House communities offer faculty-led seminars

house center a, north park, south
house center a, north park, south

This week marks the beginning of a series of mini-seminars hosted by the house communities. Each house community will offer several seminars on various topics, such as climate change, emotional intelligence and exploring autobiography through comic books.

Dean of the College and current initiative leader Rebecca Biron said the mini-seminars aim to provide opportunities for intellectual engagement outside the classroom.

“The idea is that they will be informal, low-stakes and brief and will allow faculty, staff and students to think together through a topic that they may not have a chance to work on together in the formal classroom,” she said.

South House professor Kathryn Lively said in an email statement that the mini-seminars offer a more casual way for students to interact with their peers and faculty.

As the program is being offered by the residential housing system, participating faculty members were divided up by house. Professors who were already a member of a house were assigned to teach at their own house, and the others were distributed such that each house will offer at least two seminars. School House is offering five seminars this term, the most of all the houses, Biron said.

An aim of the program is to build intellectual communities within the houses, but each seminar is open to everyone regardless of house membership. Faculty, staff and students are all encouraged to participate. Each seminar will span a total of three hours, divided among two or three sessions.

Many of the faculty members participating in the series are speaking about topics that they do not normally teach or expand upon their own research areas, Biron said. Some of the lectures, which may correspond to existing classes, offer an informal opportunity for students to get a sense of a class they are not taking.

For example, professor of Asian and Middle Eastern languages and literatures Wen Xing will be offering a seminar on fractal calligraphy through School House. He has been teaching Chinese calligraphy at Dartmouth for many years, and his class is typically fully enrolled with a long waiting list, he said. The mini-seminar will offer the opportunity for more students to experience his teaching on the topic.

Fractal calligraphy is the study of calligraphy in the context of geometry and mathematics. Though Xing will focus on the discipline as it applies to Chinese calligraphy, it can also be applied to calligraphy of any language, he said. His seminar will cover the basics of Chinese calligraphy and fractal art and then introduce a method of producing fractal art using Adobe Photoshop.
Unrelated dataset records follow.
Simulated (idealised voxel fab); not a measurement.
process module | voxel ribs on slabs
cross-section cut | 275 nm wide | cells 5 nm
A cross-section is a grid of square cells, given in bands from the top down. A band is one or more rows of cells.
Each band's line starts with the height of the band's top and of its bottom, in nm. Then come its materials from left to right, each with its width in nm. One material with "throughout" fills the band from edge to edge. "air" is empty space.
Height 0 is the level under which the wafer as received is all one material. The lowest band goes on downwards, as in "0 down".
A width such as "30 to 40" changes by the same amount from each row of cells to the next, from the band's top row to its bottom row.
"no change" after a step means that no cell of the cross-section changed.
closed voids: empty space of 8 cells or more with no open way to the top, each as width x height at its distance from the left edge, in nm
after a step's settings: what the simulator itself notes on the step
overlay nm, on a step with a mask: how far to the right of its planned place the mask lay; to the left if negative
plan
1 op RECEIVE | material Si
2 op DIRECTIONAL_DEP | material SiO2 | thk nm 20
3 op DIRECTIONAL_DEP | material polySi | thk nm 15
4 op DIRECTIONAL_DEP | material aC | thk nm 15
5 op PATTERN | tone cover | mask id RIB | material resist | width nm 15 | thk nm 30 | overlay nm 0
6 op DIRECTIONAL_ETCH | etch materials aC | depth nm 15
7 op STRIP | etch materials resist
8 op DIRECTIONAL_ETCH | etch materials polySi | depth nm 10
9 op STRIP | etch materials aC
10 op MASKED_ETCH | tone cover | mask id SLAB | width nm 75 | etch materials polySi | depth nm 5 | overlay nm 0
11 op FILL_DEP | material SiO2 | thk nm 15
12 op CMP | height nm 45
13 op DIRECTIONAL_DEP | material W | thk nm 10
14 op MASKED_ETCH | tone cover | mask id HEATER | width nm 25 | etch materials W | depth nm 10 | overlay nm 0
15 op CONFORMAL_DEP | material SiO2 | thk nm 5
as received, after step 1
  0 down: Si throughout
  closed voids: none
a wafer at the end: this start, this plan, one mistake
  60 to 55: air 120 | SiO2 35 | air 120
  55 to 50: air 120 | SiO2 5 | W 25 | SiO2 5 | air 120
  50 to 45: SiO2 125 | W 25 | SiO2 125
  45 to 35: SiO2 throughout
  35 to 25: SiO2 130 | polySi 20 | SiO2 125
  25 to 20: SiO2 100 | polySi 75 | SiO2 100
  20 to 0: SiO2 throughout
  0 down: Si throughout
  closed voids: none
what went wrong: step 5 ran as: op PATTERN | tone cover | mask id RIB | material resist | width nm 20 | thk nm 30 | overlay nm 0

Professors applying to the program could choose one of four broad categories for their seminar, Biron said. One option was to present a piece through Intergroup Dialogue, a multi-part program offered by the Office of Pluralism and Leadership that connects faculty and students across social identity groups. A second option was “Telling My Story,” which is another program on campus run by women’s, gender and sexuality studies professor Pati Hernández. Professors could also present on emotional intelligence and learn from facilitators in the Student Wellness Center how to lead workshops on the topic. A fourth option was to design their own seminar and work with one of Dartmouth’s instructional designers to create an interactive mini-seminar.

“The goal was to have the faculty choose one of those four themes and then work with some of our campus pedagogical experts in developing new ways to participate with students as co-learners,” Biron said.

The program is sponsored by the Arthur Vining Davis Foundation, which seeks to support various innovative educational initiatives. The organization took an interest in helping to inaugurate Dartmouth’s new residential housing system and experiment in methods of strengthening intellectual community within the houses, Biron said.

Lively wrote that she believes the mini-seminars are consistent with the aims of the house system.

As a pilot program this winter, Biron is looking to assess enrollment in each seminar, scheduling, advertising and topics of interest during this initial run of the program.